On Vitruvius platform, users can perform a double role: (1) all users can make voice queries that will generate multimedia web applications, and (2) users send sensor data from their vehicles to the platform so they can be used in the generation of applications. Data can be shared globally or with the specified users.

Fig. 1
figure 1

Platform’s architect diagram

From a technical point of view, the platform follows a client–server structure (Fig. 1). The server works as the core of the platform being in charge of the user’s queries, management of vehicle data and the generation of web multimedia applications. Client applications can be used in two ways: the simplest consists of a mobile application that users can use to create consults with a voice interface and the complex fragment is reserved for driving users that upload their vehicle sensor data to other users. Collecting data from the vehicle requires the installation of a hardware OBDII.

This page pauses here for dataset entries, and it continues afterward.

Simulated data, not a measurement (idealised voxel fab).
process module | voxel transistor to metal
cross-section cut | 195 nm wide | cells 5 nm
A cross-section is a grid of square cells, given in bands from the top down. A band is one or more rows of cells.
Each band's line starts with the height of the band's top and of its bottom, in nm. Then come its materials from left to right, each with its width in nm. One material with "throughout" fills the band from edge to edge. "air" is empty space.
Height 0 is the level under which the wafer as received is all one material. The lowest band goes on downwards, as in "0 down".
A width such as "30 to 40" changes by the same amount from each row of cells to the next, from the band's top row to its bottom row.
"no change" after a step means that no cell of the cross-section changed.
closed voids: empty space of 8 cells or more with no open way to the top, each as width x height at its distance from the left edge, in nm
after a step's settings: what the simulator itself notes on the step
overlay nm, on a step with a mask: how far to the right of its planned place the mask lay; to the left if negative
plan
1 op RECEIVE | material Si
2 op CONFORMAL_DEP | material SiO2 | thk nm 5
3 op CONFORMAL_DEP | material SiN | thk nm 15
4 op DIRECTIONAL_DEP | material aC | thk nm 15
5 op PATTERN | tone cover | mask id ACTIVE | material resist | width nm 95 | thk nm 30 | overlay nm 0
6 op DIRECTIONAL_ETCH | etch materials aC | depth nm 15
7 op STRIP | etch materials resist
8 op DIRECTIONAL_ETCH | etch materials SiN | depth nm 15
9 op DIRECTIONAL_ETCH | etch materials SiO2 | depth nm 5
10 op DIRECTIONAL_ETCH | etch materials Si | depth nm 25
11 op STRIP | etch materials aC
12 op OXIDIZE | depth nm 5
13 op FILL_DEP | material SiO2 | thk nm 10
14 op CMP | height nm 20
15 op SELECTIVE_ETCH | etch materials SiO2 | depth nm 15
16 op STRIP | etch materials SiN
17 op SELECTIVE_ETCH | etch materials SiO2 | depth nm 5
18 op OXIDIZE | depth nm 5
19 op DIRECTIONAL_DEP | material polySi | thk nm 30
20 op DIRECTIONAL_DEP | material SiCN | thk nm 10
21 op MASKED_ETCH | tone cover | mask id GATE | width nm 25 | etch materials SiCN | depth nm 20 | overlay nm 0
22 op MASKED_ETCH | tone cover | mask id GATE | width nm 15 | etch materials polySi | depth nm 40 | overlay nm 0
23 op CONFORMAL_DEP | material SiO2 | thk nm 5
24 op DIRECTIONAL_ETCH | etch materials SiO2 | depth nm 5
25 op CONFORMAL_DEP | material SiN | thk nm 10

Below the more relevant parts of the platform architecture will be detailed.

3.1 Platform core

The platform’s core is located in the server side. It has three main functionalities: (1) Manage the reception and delivery of the data that the platform needs. The information consists of technical data from vehicles connected to the platform that will allow an online access to the generated applications, (2) Management and storage of data received from vehicles connected to the platform, and (3) Processing the user specifications to create a base for the web multimedia application generation on-demand. Applications perform data analysis stored in the platform to satisfy the user needs.

Fig. 2
figure 2

Voice interface generating flow. Application generating process with initial state, processing nodes and the resulting possible applications

The platform core contains specific modules in charge of the functionalities presented above:

  1. 1.

    Communication manager module To manage the constant fluid of data from client applications, different kinds of communication protocols have been used. The information received from the vehicle and mobile device sensors includes speed, acceleration forces, geographical points, engine revolutions per minute, coolant temperature, throttle position, etc....

  2. 2.

    Data warehouse module All the information regarding the vehicle information and user preferences is contained in the warehouse. Additionally, a web application server is running to ensure the availability for the deployed applications of users. This information can be added through the web interface since adding this information through the voice interface can be very tedious. The voice interface will look for the user’s content when creating new applications.

  3. 3.

    Application generator module Every user of the application can make its own web applications through the application generator. A modeling XML domain-specific language has been created to generate the applications. The XML file is built by the speech recognition system on the mobile device application that generates a tree with the user input option that will later convert into an XML file. The XML is written in an extensive specific domain language, especially designed for the platform that allows the specification of vehicle-related programs. When the XML file arrives to the platform core, it is processed using an interpreter. The interpreter is in charge of building a memory tree that helps generate the code for each of the elements found. Once the code is finished, it is deployed in the web application server in the Data Warehouse module, allowing it to be accessed in a few seconds after the creation of the application.

3.2 Client applications

Client applications are an essential part of the platform. Clients can interact with the platform in three non-exclusive ways. (1) By sharing information from their vehicle connecting OBDII hardware to the vehicle that communicates to a Smartphone, tablet, or laptop through a Bluetooth interface (Espada et al. 2013). (2) Generating applications The user uses a voice assistant from his mobile device to determine the web application that he wants to develop. Once the application specification has ended, the information is sent the platform’s core to create the application. (3) Application usage, the applications that are generated with HTML5, which is based on web standards, implies that they can be visualized from any standard Internet browser.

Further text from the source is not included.